And, of course, you can just go to see the election results yourself.

The debates

The four main candidates for mayor were in what seemed like different debates every day, as just about everyone organize their own. If you missed them, here they are again (links to videos where I could find them):

In addition, Global Montreal held four short debates among mayoral candidates for demerged suburbs on the island on its weekly Focus Montreal show: Montreal West and Pointe-Claire on Oct. 19, and Beaconsfield and Hampstead on Oct. 26, and a debate among candidates for mayor of the Côte des Neiges/Notre Dame de Grâce borough on Nov. 2.

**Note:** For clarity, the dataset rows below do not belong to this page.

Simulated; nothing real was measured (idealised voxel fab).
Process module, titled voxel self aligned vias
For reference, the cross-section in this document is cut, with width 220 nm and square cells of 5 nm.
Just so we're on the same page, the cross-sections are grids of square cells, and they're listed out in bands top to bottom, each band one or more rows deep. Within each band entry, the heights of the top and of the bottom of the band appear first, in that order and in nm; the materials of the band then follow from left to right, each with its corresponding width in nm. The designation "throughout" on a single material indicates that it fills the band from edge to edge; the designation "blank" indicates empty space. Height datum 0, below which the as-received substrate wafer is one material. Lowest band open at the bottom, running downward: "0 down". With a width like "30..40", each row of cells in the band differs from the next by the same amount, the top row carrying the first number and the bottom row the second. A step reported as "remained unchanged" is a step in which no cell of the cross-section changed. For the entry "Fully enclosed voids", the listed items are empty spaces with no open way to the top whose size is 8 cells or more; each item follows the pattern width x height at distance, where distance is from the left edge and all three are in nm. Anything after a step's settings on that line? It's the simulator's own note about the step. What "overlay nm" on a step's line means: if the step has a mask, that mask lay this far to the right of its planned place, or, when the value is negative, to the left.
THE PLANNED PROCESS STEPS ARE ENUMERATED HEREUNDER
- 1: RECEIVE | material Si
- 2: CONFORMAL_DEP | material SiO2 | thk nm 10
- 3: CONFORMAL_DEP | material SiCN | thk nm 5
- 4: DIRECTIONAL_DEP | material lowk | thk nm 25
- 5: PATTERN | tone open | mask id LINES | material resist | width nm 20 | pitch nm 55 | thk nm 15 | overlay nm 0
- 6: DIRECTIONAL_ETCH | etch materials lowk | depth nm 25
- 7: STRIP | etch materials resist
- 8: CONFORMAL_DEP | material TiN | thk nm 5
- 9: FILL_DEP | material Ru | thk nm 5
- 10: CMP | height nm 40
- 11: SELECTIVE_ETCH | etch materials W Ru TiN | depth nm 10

16 thoughts on “2013 Montreal election night coverage plans: TV prime time stays untouched

  1. Dilbert

    One thing for sure is doing the municipal elections on a Sunday is pretty much a great way to knock them out of the news cycle and make them less likely to be covered. TV news generally is on the second stringers and the backups over the weekend, and generally there is less hours of news coverage. The “all news” stations like RDI and LCN are pretty much on hold, repeating the same stories over and over with few people working on the news those days, few reporters in the field.

    To cover a major Sunday event would mean bringing in staff that would otherwise off, paying them overtime, putting together a whole package… and running it basically when people couldn’t care for it. Sunday night is traditionally some of the most popular programming, especially in French, and something I cannot imagine anyone wanting to spend a bunch of money to get rid of.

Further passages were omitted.